Let me begin by saying that I’m with the new Keynesians on the central issue here. I believe real world markets break down. A stunning point for me is the juxtaposition between the fact that much of modern macro began by trying to incorporate micro foundations into their models, but in the end, many of the proponents of the extreme version of fresh-water economics have ignored 30 years of micro that is pretty specific on all sorts of ways that markets can fail to clear.

That said, one can argue about the role of government on many levels. I take a variety of positions on these issues. I’m a deficit hawk, but a big believer in well-timed intervention. I’m in sympathy with the comment from our treasury secretary that we need to pay serious attention to the deficit, just not this year. I sure as heck hope he means the second part, though. The long chain of budget deficits forecast by the CBO scares the heck out of me.

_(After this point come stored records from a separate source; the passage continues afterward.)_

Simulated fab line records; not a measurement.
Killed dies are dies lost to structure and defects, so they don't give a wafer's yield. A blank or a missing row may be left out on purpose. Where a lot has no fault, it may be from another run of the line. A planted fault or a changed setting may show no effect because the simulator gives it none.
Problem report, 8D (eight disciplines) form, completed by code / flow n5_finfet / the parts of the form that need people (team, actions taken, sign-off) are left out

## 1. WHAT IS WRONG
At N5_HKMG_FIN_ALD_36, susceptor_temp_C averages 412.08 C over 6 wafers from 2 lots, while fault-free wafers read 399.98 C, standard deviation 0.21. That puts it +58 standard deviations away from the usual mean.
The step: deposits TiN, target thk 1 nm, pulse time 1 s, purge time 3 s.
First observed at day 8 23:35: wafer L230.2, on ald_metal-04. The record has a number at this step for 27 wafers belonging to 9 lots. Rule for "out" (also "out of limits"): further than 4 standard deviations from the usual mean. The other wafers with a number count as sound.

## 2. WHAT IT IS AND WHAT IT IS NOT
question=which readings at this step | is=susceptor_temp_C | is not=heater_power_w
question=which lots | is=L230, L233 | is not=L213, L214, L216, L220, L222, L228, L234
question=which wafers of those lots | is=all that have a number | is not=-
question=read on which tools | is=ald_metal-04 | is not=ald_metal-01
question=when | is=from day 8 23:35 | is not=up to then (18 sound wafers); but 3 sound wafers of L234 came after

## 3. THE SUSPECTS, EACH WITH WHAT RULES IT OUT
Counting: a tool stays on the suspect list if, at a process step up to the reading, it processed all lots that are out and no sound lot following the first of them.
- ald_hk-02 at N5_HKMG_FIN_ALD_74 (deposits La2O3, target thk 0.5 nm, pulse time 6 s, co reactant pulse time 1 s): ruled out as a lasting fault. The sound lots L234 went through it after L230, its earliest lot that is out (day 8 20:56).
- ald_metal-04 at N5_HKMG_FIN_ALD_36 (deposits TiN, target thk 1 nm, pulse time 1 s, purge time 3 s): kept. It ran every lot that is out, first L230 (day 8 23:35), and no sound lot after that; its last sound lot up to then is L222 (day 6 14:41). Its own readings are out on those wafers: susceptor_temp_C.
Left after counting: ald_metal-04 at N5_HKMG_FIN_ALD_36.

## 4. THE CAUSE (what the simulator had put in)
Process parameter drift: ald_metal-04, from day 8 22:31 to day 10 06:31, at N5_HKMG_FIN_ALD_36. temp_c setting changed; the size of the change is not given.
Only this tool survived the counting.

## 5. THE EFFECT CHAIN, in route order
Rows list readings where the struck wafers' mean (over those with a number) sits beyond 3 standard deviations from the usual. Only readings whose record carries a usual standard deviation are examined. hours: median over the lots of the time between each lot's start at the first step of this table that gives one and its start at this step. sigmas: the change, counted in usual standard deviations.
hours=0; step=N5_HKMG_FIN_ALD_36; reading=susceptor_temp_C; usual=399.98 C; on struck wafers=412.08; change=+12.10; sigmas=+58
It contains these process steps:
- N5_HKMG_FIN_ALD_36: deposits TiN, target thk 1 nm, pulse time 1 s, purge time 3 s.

Today, however, I want to make two reflections on the right form of stimulus.

The first is an easy one. In talking about the purported wastefulness of direct stimulus spending, I think it is well worth noting that very few people would argue that this country has been spending too much on infrastructure. Clearing up a lot of deferred maintenance seems like a fine idea to me, and getting our transportation system back up to something approaching the quality viewed as normal in much of the developed (and developing) world a pretty good idea too. For much the same reason, I get less worked up than many about “pork-barrel” spending; sure, it would be nice to have a more transparent process, and maybe doing a little better on allocating scarce resources on the margin, but we seem so far from a sensible amount of public goods in this country that I’m doubtful that much of the spending is truly a waste.

Now to my second, and maybe less trivial point about stimulus spending. One theme that has recurred in left-of-center blog land of late is that if only we could have another round of “real” stimulus, we wouldn’t need to be doing back door stuff like cash for clunkers and the tax subsidy for home purchasers. I disagree! If one wants to stimulate economic activity at reasonable cost, this seems like a good way to go. Why? Because it is pulling exactly the right lever if you think hard about why spending has fallen in the first place.

One reason, of course, is because some people have less money. Extending unemployment insurance benefits seems a good idea in this context. State governments, many of which have mandatory budget balance mechanisms, are also in the class of entities to which  a direct cash transfer is likely to stimulate spending.

But, the bulk of the reduction in spending, by both firms and consumers, is not “we have no money to spend, or nothing worth spending it on”. Rather, they are properly exercising option value in a setting of wildly increased uncertainty. In the months after the financial meltdown, a new TV suddenly needs to meet a much higher hurdle: the question is not “do I think the flow of services from the TV over the next 8 years is more than worth the cost”, but “do I expect to derive enough value from owning this TV now instead of 3 months from now that I wouldn’t rather wait a bit, and see how the situation develops.” If things look less apocalyptic in three months, one can always buy the TV then, having foregone only a few months of HDTV heaven. On the flip side, if in three months the situation has shifted for the worse, then one has avoided being saddled with a TV/car/house/factory that does not make sense in the new environment.

If I’m waiting to buy a new house because I’m waiting to see if I get tenure, this delay is economically efficient. But, if the uncertainty is aggregate and extreme, so the we all want to exercise the option value of delay, and if one believes that markets don’t always clear, then if we all start delaying economic activity because we want to see if the future is bad, the future has a decent chance of being just that.

In such a context, a tax cut, or a check from the government, is likely to have very little effect. I’m a little more flush than I was (although I’m also guessing that my future tax liability is going to be higher), but heck, I had money to spend before anyway. If the issue is uncertainty, then the right thing to do with extra money that appears is to simply stick it in the bank.

On the other hand, if the choice is “new car today at huge discount” vs. car in 3 months at normal prices, then I may well pull the trigger even if I face a moderate degree of uncertainty. Note then, though, that cash for clunkers and the housing subsidy are particularly effective precisely to the extent that people think they will end. If I am pretty sure the program will be renewed, then the original calculation is back in effect, and waiting is probably the right thing to do.

This brings us to one of the most important points made by Lucas, Phelps, and company: economic policy based on consistently fooling people is unlikely to be a great idea. Here, the problem is to avoid the temptation to go back and re-new each program as it nears expiration. If people grow to expect this, they lose their oomph.

This has been illustrated in a paper by Megan Busse, Duncan Simester, and Florian Zettelmeyer. In the wake of 9/11, GM ran “The best deal you’ll ever get.” Precisely because it had a well-defined end date, and one that seemed credible given the extraordinary circumstances, the program was extremely effective in raising sales for GM despite the uncertainty rampant that fall. But, when GM renewed it, the effect was much smaller, probably because people no longer saw the cost of delay as being large.